On whether he'd change the current state personal income tax rate of 4.95 percent: What I want to do is bring it back down to three percent — where it was for decades—over the next four or five years, gradually. And how do we do that? We start off on getting pension reform done, that's going to save $2 billion a year. How do we do that? We get government health care reform that's going to save $750 million a year. How do we do that? We implement the government shared services, and conslidation and mandate relief, that my bipartisan task force, led by Evelyn Sanguinetti, recommended. If we did their recommendations, we could save $3.5 billion per year.
We don't need to cut human services. We don't need to cut education. We need to make government more efficient, effective, transparent, and with less bureaucracy. And if we do that, we've totaled up the savings—it could be $6 billion per year if we implemented all the recommendations that we put forth. If we did that, combined with faster economic growth, we could be like the states around us. They're running budget surpluses because their economy's growing faster than their government, and they're lowering their tax burden, not raising them. Kentucky cut taxes. Indiana. Wisconsin. We can do the same thing here. That's the way to a better future.

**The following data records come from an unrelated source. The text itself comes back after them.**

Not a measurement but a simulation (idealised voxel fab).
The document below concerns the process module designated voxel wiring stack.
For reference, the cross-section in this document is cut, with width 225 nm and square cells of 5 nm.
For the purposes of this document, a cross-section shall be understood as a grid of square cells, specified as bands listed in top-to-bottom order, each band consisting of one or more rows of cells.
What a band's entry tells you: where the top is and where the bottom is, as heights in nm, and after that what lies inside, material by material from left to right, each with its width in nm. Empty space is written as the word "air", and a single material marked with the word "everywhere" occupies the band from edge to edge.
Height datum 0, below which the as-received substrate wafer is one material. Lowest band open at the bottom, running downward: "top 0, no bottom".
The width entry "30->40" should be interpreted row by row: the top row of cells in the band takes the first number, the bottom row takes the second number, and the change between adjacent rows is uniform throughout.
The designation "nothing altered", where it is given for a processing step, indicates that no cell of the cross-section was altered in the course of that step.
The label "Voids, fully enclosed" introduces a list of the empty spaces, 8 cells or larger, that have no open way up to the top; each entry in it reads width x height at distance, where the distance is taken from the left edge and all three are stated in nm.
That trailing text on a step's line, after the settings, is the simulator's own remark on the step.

On what he'd say to immigrants in Illinois—many of whom have been afraid since President Trump took office: Well, I'll say this, I support comprehensive immigration reform. I always have and always will—I said it five years ago, and I work for that every day. That means encouraging, streamlinng, supporting legal immigation, and ending illegal immigration.
Illegal immigration is a huge problem in Illinois. Illegal immigration lowers wages, illegal immigration takes jobs away from Americans, illegal immigration increases unemployment for American workers, and it's been devastating for our African-American community, many of our lower-income communities that have struggled with unemployment—illegal immigration takes jobs away from them.